Creating a Search Engine for Domain-Specific Text

Alumni Data Science Project

Ilana Zimmerman, MDS Computational Linguistics Alumna (Class of 2020) was tasked to create a search engine based on two transformer models in her role as a Natural Language Processing Engineer with ALEX - Alternative Experts. ALEX is an ISO 9001:2015-certified solutions provider to Government, Defense, and Commercial contracts, based in Washington, DC.

The search engine was to be used on domain-specific text and Zimmerman was recommended to train a model based on the Semantic Textual Similarity (STS) task. This search engine was a key deliverable to a contract her team was working on.

Zimmerman was given code to train a model based on the STS task and means to deploy the model.

The first task was to develop a training set of sentence pairs from their domain for their in-house annotators to label on a scale of 1-5 based on the sentence pair similarity. 

Extracting sentence pairs with an equal distribution in similarity between 1 and 5 turned out to be tougher than anticipated for Zimmerman. It also turned out that the domain specific STS model was not appropriate for their use case. 

After reading a research paper on large-scale information retrieval, Zimmerman was able to successfully develop the code to train a model based on it. Additionally, Zimmerman also found a fast similarity search tool that was developed by Facebook AI and designed to support searching up to billions of images. From that, the back-end code was restructured for the search engine.

The search results were significantly improved from both the previous model design and the term-frequency based approach Zimmerman’s team had used previously. 
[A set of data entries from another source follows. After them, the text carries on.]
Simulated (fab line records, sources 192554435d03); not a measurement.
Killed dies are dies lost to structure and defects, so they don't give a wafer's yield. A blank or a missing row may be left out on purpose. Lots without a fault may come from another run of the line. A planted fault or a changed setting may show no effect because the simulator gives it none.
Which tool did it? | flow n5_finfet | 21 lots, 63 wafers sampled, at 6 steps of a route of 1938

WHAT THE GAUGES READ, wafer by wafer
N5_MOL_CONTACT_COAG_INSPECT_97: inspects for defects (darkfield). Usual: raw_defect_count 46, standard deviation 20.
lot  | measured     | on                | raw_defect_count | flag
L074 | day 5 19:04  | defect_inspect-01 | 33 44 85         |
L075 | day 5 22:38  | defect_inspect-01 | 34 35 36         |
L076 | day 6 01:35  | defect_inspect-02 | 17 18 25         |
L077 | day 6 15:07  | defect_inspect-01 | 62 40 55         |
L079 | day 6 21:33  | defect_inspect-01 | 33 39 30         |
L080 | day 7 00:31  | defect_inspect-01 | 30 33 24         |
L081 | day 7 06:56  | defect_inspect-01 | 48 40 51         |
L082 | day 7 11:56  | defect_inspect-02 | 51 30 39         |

Since developing the tool, Zimmerman added other capabilities such as a keyword search and question-answering model. 

The most relevant skill that Zimmerman learned during the MDS-CL program that she applied to this particular project was training BERT-based models, a skill gained from the Trends in Computational Linguistics and Supervised Learning classes. 

By the end of the project, Zimmerman was able to reflect on all she has learned in such a short amount of time and being able to provide such a big impact to her team. 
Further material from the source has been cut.